It's a love that First Peter describes as coming straight from the heart.
Mutual love. Love tied to the love of God, poured out for us in Christ and poured out for all the world.
Maybe that woman who visited our pancake breakfast is here today. I don't see her, but she might be here. And if you are here, welcome. We're thrilled that you've come to join us not just for the pancake breakfast, but here for our time of worship as well. And I hope you will see in us a community that loves one another, that serves one another.
Pancakes and pizza after church on Sunday.
I hope you'll see a community that also prays together and prays for one another and for our world.
I hope you'll see our love for immigrants, refugees, asylum seekers and exiles.

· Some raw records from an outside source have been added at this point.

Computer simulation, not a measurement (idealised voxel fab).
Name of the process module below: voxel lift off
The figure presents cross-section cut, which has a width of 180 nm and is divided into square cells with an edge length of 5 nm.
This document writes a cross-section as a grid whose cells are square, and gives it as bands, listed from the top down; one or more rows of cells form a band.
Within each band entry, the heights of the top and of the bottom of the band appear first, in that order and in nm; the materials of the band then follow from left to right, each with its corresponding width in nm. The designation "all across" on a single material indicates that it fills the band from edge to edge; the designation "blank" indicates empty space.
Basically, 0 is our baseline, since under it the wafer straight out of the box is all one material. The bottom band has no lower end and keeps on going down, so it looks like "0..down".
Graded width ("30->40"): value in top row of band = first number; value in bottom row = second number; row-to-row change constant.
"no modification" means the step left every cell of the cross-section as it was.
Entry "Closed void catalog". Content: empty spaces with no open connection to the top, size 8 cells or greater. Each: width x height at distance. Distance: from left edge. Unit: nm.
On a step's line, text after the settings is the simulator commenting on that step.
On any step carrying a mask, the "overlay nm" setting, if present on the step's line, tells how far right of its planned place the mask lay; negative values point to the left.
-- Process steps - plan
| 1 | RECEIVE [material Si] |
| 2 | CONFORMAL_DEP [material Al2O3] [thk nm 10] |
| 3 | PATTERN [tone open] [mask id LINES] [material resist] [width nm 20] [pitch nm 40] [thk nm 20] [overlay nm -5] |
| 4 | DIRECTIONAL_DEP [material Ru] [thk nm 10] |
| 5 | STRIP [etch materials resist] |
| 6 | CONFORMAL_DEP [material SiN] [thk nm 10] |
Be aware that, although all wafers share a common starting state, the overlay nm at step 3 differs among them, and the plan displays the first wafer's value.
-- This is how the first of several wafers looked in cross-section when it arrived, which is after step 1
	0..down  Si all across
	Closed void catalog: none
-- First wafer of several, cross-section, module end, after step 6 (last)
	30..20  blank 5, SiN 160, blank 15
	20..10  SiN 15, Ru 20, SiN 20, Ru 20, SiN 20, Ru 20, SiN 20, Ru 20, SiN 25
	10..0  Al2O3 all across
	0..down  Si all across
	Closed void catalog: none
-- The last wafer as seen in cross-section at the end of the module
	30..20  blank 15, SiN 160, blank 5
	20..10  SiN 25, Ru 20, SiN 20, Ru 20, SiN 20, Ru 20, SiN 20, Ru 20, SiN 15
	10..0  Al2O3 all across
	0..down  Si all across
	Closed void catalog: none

I hope you'll see our love and care for God's creation. I hope you'll see our deep love for God, a power that we believe is so much greater and more grounding in our lives than wealth or success. That's why we observe this time of worship, so that we can center ourselves on what's real and on God's rule, and not these false things luring us, promising us what they can't deliver.
We believe we're saved by God's gracious work in Christ and not by our own deeds.
I hope you discover in us a sense of Christ's spirit.
And maybe you'll find what I found in Christ and the community who gathers in his name. Maybe you'll find here, among this strange people, a place you belong.
A place the stranger can call home.
In the name of the Father, Son and Holy Ghost, amen.